How an effort to popularize classical music undermines what makes orchestras great.

America's Orchestras are in Crisis



The future of the American orchestra may well look like the Church after Vatican II, a contest between “progressives,” who believe, as Rosen suggests, that “the concert is not what it’s really about,” and traditionalists, who search out the rare High Mass of real music or retreat to their home stereos and isolation. The best hope for the latter is still big-city orchestras that must for now cater to an older, more traditional audience, which includes serious listeners. But even that category—serious listeners—is an uncomfortable one for almost all orchestra leaders.
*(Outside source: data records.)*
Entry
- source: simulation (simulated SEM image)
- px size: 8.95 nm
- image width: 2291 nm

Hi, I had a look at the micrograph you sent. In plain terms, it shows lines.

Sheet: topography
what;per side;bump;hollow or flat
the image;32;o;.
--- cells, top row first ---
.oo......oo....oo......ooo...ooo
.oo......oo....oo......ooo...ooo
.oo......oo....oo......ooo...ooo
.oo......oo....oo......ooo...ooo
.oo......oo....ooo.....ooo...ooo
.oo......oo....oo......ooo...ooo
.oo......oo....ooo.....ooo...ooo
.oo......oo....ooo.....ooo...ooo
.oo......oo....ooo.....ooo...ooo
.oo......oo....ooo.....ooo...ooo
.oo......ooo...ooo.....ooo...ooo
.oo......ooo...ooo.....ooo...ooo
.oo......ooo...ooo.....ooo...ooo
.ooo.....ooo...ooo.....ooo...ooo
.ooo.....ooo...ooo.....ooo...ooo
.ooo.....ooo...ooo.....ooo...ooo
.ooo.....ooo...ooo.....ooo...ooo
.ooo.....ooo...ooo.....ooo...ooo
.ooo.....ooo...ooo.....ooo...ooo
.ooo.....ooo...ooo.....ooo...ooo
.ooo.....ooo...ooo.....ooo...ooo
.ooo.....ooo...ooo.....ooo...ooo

In late June, the Nashville Symphony Orchestra came within days of foreclosure on its concert hall, an imposing neoclassical structure that opened in 2006. Designed by a national architecture firm that specializes in faux-historical buildings, and costing $123.5 million, the Schermerhorn Symphony Center, with its massive columns and impressive portico, was meant to give one of this country’s finest regional orchestras cultural and civic gravitas.1 But in March, leaders of the institution decided that they could no longer afford the interest rates on a letter of credit, and effectively threatened to default on their mortgage. A confidential agreement, brokered by wealthy symphony supporters, saved the orchestra from homelessness, but the situation remains bleak. In recent years, the Nashville Symphony has been running deficits of $10 to $20 million a year, and a contract with the musicians is about to expire. If recent history is any guide, negotiations will be complex and rancorous.

It has been a dark few years for this country’s orchestras. In the past season, a bitter strike in San Francisco and a lockout in Minneapolis led to cascading cancellations, including of the San Francisco Symphony’s East Coast tour. Since the economic crisis of 2008, bankruptcies have afflicted orchestras around the country, leading to the closure of the Honolulu, Syracuse, and Albuquerque symphonies, and in April 2011 came the stunning news that one of the country’s “Big Five,” the Philadelphia Orchestra, had filed for Chapter 11 bankruptcy protection. Some of those groups reorganized, or opened in new forms, and Philadelphia emerged from bankruptcy in July 2012 with a hiring freeze, ten fewer players, and a 15 percent pay cut for the remaining ones.